What's faster:
add DWORD PTR [rbp-0x4],1
or
mov eax,DWORD PTR [rbp-0x4]
add eax,1
mov DWORD PTR [rbp-0x4],eax
I've seen the second code generated by a compiler, so maybe calling add on a register is much faster?
What's faster:
add DWORD PTR [rbp-0x4],1
or
mov eax,DWORD PTR [rbp-0x4]
add eax,1
mov DWORD PTR [rbp-0x4],eax
I've seen the second code generated by a compiler, so maybe calling add on a register is much faster?
They both decode to the same amount of back-end uops, but the memory-destination add gets those uops through the front-end in fewer fused-domain uops on modern Intel/AMD CPUs.
On Intel CPUs, add [mem], imm decodes to a micro-fused load+add and a micro-fused store-address+store-data, so 2 total fused-domain uops for the front-end. AMD CPUs always keep memory operands grouped with the ALU operation without calling it "micro-fusion", it's just how they've always worked.
(https://agner.org/optimize/ and INC instruction vs ADD 1: Does it matter?).
The first way doesn't leave the value in a register, so you couldn't use it as part of ++a if the value of the expression was used. Only for the the side-effect on memory.
Using [rbp - 4] and incrementing a local in memory smells like un-optimized / debug-mode code, which you should not be looking at for what's efficient. Optimized code typically uses [rsp +- constant] to address locals, and (unless the variable is volatile) wouldn't be just storing it back into memory again right away.
Why does clang produce inefficient asm with -O0 (for this simple floating point sum)? - compiling in debug mode, aka -O0 (the default) compiles each C statement separately, and treats every variable sort of like volatile, which is totally horrible.

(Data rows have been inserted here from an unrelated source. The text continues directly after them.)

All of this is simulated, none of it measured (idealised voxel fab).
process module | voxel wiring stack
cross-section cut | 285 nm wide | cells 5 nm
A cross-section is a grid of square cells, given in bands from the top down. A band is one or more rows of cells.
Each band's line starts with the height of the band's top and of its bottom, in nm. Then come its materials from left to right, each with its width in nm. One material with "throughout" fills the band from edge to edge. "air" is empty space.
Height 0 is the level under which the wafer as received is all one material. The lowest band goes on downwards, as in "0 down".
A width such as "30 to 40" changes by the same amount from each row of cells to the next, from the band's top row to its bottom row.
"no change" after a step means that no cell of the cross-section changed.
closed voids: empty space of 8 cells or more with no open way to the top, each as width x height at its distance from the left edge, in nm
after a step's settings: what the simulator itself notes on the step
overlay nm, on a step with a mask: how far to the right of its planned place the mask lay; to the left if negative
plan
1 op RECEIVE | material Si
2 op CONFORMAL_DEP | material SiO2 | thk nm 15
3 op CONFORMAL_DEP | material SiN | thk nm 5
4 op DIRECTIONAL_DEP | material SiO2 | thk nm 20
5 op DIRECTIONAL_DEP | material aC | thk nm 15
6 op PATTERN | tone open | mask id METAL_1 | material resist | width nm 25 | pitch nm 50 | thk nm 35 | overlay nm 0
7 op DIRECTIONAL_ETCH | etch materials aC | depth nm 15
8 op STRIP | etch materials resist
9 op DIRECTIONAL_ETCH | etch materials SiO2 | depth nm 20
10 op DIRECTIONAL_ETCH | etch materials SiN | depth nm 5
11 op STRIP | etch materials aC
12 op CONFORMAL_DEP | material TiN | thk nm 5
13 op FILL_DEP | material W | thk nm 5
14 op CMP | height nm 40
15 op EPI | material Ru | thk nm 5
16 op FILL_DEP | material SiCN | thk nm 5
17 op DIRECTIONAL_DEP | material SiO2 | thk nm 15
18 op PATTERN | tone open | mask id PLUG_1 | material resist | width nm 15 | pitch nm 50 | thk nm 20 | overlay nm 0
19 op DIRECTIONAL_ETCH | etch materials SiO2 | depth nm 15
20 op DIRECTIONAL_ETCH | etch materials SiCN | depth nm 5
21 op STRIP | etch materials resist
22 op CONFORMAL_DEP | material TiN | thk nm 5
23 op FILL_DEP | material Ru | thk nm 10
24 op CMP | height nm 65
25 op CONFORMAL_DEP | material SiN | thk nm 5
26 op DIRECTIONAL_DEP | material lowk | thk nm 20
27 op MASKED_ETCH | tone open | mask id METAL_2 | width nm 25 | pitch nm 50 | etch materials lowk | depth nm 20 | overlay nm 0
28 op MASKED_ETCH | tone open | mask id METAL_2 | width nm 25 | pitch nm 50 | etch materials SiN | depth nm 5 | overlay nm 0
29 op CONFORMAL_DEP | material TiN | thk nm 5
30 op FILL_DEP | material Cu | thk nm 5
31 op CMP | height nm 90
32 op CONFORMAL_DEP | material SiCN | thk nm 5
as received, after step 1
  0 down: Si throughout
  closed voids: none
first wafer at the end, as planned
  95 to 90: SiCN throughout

See How to remove "noise" from GCC/clang assembly output? for how to get compilers to make asm that's interesting to look at. Write a function that takes args and returns a value so it can do something without optimizing away or propagating constants into mov eax, constant_result.
Adding to a register probably is faster (since the registers are on-chip) but, since you have to load and store the data anyway, you're unlikely to see an improvement.
The long-winded approach might even be slower since there may be opportunities for the CPU to optimise the shorter code. In addition, the shorter code may have atomicity for the read/modify/write, depending on how you code it. It certainly won't waste the eax register.
Bottom line, the longer code is unlikely to be enough of an improvement (if any) to justify the readability hit.
But you don't have to guess (or even ask us) - the chip manufacturers provide copious details on the timings of instructions. For example, Intel's optimisation manual.